The art of Terracotta is one of the oldest traditional art forms in Bengal that dates back to the Indus Valley civilisation. Indians mastered this art about 3000 years before the birth of Christ which was mainly expressed through the medium of temples. Due to the non-availability of stone, Bengali artists found expression in clay, which was abundantly available. Making objects with clay neither required any complex technical know-how nor heavy financial involvement. Clay objects were either baked in the sun or burnt into terracotta for hardening and durability that eventually became a popular medium of art expression of the people from the very dawn of civilisation in this deltaic land. Bengal artisans opted for terracotta tiles or plaques to decorate the walls of the temples, mosques and other places of worship and break the monotony of the dull, plain temple walls.
A coherent series of architecture and sculpture inspired by terracotta art is found in the temples of Bankura, Hooghly, and Burdwan districts and some places in Birbhum mostly all near Shantiniketan. Tourists mainly visit Shantiniketan for exploring Vishva Bharati University Campus along with its adjacent Sriniketan and Prakriti Bhawan, stroll along the Kopai River, listen to Baul songs or shop at local village outlets or ‘Sonajhurir Haat’. The marvellous terracotta temples are scattered nearby Shantiniketan, which are the most important manifestations of this region’s culture, religious movements, literature, art and broader political developments. Panthashala offers guest house near Visva Bharati from where you can easily set out to explore the brick temples with rare terracotta murals on their walls that are still being the witness of unique Bengali style of monumental architecture.
We have picked up 5 terracotta temples with interesting trivia that will lure you enough for paying a visit next time you are in Santiniketan:
1. Surul Boro Bari:
Situated 5km west of Surul, this is a residence come temple built in 1960 A.D. Surul Boro Bari is famous for its Durga Puja, started 250 years ago which is still celebrated with grandeur. The old-fashioned ‘Natmandir’ with round pillars surrounding it, is still carrying the aristocracy of the former Zamindars who are still preserving their tradition. There is Pancha Ratna Lakshmi Janardan Temple, adjacent to the Surul Rajbari where the story of Ramayana is expressed through intricate terracotta work.
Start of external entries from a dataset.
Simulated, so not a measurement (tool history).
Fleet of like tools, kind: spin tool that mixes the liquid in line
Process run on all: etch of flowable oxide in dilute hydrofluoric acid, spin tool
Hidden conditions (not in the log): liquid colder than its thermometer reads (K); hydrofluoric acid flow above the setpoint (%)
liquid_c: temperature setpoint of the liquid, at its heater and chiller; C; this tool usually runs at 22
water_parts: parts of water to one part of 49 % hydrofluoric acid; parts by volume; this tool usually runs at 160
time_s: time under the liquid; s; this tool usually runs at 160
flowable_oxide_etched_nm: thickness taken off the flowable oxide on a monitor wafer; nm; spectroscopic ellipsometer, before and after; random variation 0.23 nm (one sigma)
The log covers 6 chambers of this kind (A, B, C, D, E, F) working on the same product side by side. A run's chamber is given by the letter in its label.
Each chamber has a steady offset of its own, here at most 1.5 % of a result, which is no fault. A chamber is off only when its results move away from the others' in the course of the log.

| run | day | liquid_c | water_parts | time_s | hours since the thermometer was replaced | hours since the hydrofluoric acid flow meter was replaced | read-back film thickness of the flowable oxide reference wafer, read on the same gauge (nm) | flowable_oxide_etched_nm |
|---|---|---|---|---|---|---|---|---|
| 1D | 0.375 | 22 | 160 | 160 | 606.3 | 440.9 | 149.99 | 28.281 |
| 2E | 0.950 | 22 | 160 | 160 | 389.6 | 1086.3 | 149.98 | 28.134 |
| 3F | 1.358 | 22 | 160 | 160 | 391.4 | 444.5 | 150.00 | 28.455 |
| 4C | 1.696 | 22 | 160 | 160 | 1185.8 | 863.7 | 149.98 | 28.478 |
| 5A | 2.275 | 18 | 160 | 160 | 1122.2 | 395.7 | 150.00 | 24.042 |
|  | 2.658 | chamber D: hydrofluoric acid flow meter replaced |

2. Jora Bangla Kali Temple:
It is believed that about 200 years ago, Jora Bangla Kali Temple was housed by a band of robbers named as Hadkata group. The temple is a heritage property with exquisite terracotta panels that are a treat to watch. From naval gunfight to religious myths – all are beautifully sculpted here. The wall panels have Goddess Chandi sitting on lion fighting demons, young hanuman attacking the Chariot of Sun, Dasvatar and Dasamahavidya motifs that have been designed with extreme details. The floral design and vertical friezes also draw attention.
3. Jora Shiv Mandir:
Jora Shiv Temple at Supur flaunts beautiful terracotta art. There are open verandahs on all sides. The western side temple has only terracotta work on its Southern side while the eastern side octagonal temple has terracotta on all its eight sides. The terracotta panels displaying human figures, floral designs are impressive. The panel over the entrance shows Ram and Sita on a throne flanked by Rama’s court’s men while each of the lower sub-panel shows Chaitanya Maha Prabhu dancing with a bearded man beside him, a five-headed man dancing with others and a child (Probably Krishna) being bathed by four women. A small part of Satyajit Ray’s movie ‘Ashani Sanket’ was shot here.
4. Hath-tala MahaprabhuTemple:
Hath-tala Mahaprabhu Temple is located in Ilambazar where some of the finest terracotta work can be seen. Locals regularly visit there to worship Gaur Nitai, the deities inside Mahaprabhu temple. The upper arch panel of the door facing the road displays Maa Durga and her family in Chalchitra style where a wave pattern can be noticed. A huge Terracotta Lotus etched on the panel has miraculously survived the sufferings from the hands of fate. You can find the depiction of Brahma, Krishna, clay models of some women, a priest with a tilak on forehead, a man with a folded umbrella and so on – the detailed work of their expressions will amaze the Terracotta art lovers.
5. Chaarchala temple of Raghunathjee:
Dedicated to Lord Rama, Raghunathjee temple is located in Ghurisa village, near Illambazar which is about 30 km West of Bolpur Shantiniketan. The Char Chala temple is has been constructed on an elevated platform with an open verandah on four sides. It is said that once this temple housed a golden image of Rama which is looted by Maratha raiders in the 18th century. There are many mythical and floral engravings on the exterior walls of the temple. Motifs of Shiva riding on a bull, four-headed Brahma on his swan, Dasamahavidya Motifs, Dasavatar Motifs can be seen on the arch panels above the entrance and walls.
Terracotta is one of the earliest forms of art in Bengal. The beautiful carvings on the walls of the terracotta temples in Birbhum are still carrying the legacy of great architecture and mythological tales that have a great historical significance.